In the Senate, 60 Is Still the Key

In the Senate, the need for 60 votes still trumps a president with a 53 percent victory and about 70 million votes in the most recent election, as President Barack Obama and his Democratic allies have rediscovered in the fight over the economic stimulus bill.

Many Capitol Hill observers speculated that Congressional Republicans might show deference to Obama in the wake of his November victory and their sweeping defeats at the hands of the Democrats. But the Senate GOP Conference doesn’t appear to have changed tactics much from the previous Congress, when it numbered 49 and GOP leaders holstered considerable parliamentary power.

“The Senate is still the Senate, where consensus is required and consensus requires 60 votes,” a senior Democratic Senate aide said Monday. “This is not the bill we might have wanted, but it’s the bill we needed to get it out of the Senate.”

Senate approval of Obama’s signature legislation to address an economy in crisis is expected as early as today. Senate Majority Leader Harry Reid (D-Nev.) moved Monday evening to cut off debate on the measure, doing so with the help of three Republicans who helped negotiate a version of the president’s bill that was more palatable to them and a block of conservative and moderate Democrats.

But even though the Senate Democratic Conference will ultimately offer unanimous support for the bill or something close to it, Reid discovered over the past 10 days that 58 Members — two votes shy of a filibuster-proof majority — aren’t enough to overpower the prerogatives of individual Senators nor to render irrelevant a much-diminished Republican minority of 41.

“It’s called America; it’s called speaking your mind. … This is what politics is all about,” said Sen. Barbara Mikulski (D-Md.), one of the Senate’s liberals and a strong supporter of the president. “There was no real disagreement with Barack Obama. But we exercised our prerogative — and I was with him 100 percent. … But we’re not a rubber stamp.”

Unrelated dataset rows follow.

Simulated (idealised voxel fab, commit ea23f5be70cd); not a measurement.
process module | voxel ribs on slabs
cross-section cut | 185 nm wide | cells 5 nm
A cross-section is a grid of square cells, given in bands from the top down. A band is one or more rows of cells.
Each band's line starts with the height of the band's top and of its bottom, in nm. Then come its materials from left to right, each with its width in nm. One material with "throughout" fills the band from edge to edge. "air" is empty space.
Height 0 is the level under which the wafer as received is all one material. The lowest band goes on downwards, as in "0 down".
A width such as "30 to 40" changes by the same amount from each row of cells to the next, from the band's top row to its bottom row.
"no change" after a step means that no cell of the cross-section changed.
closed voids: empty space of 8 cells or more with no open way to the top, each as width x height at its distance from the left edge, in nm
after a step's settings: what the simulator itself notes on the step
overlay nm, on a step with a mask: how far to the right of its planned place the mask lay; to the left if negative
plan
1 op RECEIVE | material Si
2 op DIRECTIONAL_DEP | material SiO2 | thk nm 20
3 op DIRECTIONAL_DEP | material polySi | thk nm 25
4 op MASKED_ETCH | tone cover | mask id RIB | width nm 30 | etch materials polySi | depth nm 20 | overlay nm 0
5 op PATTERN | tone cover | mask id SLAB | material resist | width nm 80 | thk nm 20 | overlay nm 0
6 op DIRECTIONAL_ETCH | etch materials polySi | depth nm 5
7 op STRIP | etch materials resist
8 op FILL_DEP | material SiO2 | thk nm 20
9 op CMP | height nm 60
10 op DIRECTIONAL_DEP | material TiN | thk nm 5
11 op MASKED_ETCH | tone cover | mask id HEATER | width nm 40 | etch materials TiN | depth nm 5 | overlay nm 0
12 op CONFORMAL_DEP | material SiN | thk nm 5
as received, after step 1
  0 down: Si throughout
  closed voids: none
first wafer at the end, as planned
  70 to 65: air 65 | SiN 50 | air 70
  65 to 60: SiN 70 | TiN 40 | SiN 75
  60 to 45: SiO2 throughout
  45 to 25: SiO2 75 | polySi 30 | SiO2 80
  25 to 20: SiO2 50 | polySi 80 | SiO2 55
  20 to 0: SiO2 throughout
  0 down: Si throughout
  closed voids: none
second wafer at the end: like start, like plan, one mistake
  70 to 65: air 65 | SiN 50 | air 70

Senate Republicans, including the moderates and the handful of Members who are not up for re-election and therefore not subject to the political pressure of GOP primary voters, remained remarkably unified throughout the debate over the stimulus bill. Maine Republican Sens. Susan Collins and Olympia Snowe and Sen. Arlen Specter (R-Pa.) have signed onto the revised stimulus legislation they helped write, but not against the wishes of their leaders.

Republican insiders on Capitol Hill said the GOP Conference didn’t set out to play hardball on the stimulus bill, as they recognized they are dealing with a new and popular president who is in the early days of his legislative honeymoon. Particularly on the issue of economic stimulus in the midst of millions of job losses, pushing hard against Obama’s bill to address this problem was not the strategy.

Then they read the bill, these sources said, while noting that it received not even one token Republican vote in the House. Republicans on and off the Hill assert that the poor quality of the legislation made choosing to strongly oppose it an easy option.

“Whether you call it obstruction or legislating, we’ve staked out a very popular position” with the public, said one senior GOP Senate aide. “There’s no way we should be able to oppose this.”

Another aspect of Senate life that appears set to remain — if the fight over Obama’s stimulus bill is any guide — is the partisan conflict over arcane parliamentary procedure. Whether in the minority or majority over the past decade under former Presidents Bill Clinton and George W. Bush, both the Democrats and the Republicans have used the Senate rules to maximize their leverage, and that looks to continue under Obama.

The Republicans used their ability to filibuster — at 41 Members, depending on the outcome of the delayed Minnesota Senate race, that is the minimum number of votes required for the maneuver — to force the Democrats to allow for an alternate, $780 billion stimulus bill to be considered. The Republicans who signed onto that measure, Collins, Snowe and Specter, had refused to break with their Conference to support the original $900 billion Senate measure.

However, the Republicans did not necessarily create as many procedural roadblocks for the Democrats as they might have.

Although Senate Republicans delayed passage of the bill, they have made a few concessions they might not have made in the 110th Congress. Those included agreeing on Friday to end the votes on GOP amendments, as well as allowing Reid to appoint Senators to the pending House-Senate conference committee without filing for cloture on those appointees.

The Democrats, meanwhile, used their majority to control how the bill wound its way through the Senate, and in doing so truncated the process, particularly for a bill of this size and scope. Reid did break with the practice of the previous two years and allowed the Republicans to have a vote on their amendments to the stimulus bill — 26 in all.

But that wasn’t enough to satisfy the Republicans.

“We never got a chance to shape [the bill]. The first chance we got on the bill was when it came to the Finance Committee. And, starting with the 15th amendment, [the Democrats] started asking us why we had so many amendments,” Sen. Mike Enzi (R-Wyo.) said. “Normally in committee we’d have time to revise and find some common ground. There’s no common ground that was found in this one except for the couple of people that bought into the end of the process.”